OKLAHOMA CITY — An official of the Oklahoma Aeronautics Commission says the increase of wind farms in the state is hurting military flight training.

Last session, lawmakers put a bill on hold that would have required wind farms to acquire a permit from the Oklahoma Aeronautics Commission before construction could begin. Since then, studies of the issue have been requested by some state lawmakers.

Currently, there isn't enough clearance for the Vance Air Force Base in Enid and Altus Air Force Base, Oklahoma Aeronautics Commission director Victor Bird told the Tulsa World.

"We wouldn't be asking for this if there wasn't a problem," Bird said. "And there is a problem."

He said some of the wind farms that are located near the bases are below military training routes that pilots use for training purposes. Bird said the wind turbines are 495 feet above ground, while the routes begin at 500 feet above ground.

Mike Cooper is the chairman of the Oklahoma Strategic Military Planning Commission, which works to protect and enhance military bases in the state. He said the men and women that are training don't know how to fly yet.

"They are learning how to fly," Cooper said.

Cooper said there will eventually be base closures, consolidations, realignments or downsizing due to the defense budget declining.

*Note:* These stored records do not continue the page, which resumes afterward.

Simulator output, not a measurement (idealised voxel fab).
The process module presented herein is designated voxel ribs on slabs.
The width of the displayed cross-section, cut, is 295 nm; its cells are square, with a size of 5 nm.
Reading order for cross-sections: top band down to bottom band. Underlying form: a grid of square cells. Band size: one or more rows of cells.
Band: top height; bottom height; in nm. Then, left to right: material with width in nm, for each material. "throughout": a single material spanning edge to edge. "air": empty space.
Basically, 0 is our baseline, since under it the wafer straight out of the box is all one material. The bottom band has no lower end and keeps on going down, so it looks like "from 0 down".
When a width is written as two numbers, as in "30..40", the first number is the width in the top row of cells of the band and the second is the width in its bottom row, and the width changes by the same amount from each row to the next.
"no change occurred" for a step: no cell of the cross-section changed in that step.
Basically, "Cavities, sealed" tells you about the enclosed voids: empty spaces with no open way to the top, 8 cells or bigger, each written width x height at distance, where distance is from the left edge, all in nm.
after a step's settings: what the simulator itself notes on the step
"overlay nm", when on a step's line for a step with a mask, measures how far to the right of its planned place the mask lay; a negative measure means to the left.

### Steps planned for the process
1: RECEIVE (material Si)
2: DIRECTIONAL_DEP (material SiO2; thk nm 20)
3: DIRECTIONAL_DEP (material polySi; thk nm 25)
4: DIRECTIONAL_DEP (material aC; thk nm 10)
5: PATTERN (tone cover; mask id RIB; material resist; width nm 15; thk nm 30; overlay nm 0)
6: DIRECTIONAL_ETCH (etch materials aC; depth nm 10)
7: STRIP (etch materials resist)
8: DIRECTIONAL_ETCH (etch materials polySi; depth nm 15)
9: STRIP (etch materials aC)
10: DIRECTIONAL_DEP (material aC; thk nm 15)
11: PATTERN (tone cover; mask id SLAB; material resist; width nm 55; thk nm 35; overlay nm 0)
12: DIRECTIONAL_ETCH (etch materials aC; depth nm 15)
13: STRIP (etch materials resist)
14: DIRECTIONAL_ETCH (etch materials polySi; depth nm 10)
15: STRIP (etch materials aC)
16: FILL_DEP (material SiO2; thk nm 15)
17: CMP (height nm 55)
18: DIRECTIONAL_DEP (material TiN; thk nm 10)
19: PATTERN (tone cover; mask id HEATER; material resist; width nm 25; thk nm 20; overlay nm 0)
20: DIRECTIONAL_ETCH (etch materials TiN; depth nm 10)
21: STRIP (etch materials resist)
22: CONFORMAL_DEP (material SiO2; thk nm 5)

He said Oklahoma needs to protect military training routes, approaches to runways, drop zones and bombing ranges.

"Those four things right there are why Oklahoma is No. 1 in military value," Cooper said. "That is why we are here. That is why we are the best of the best."

Jeff Clark, president of the Wind Coalition, said wind developers work with the U.S. Department of Defense and the Federal Aviation Administration to determine locations for the wind farms.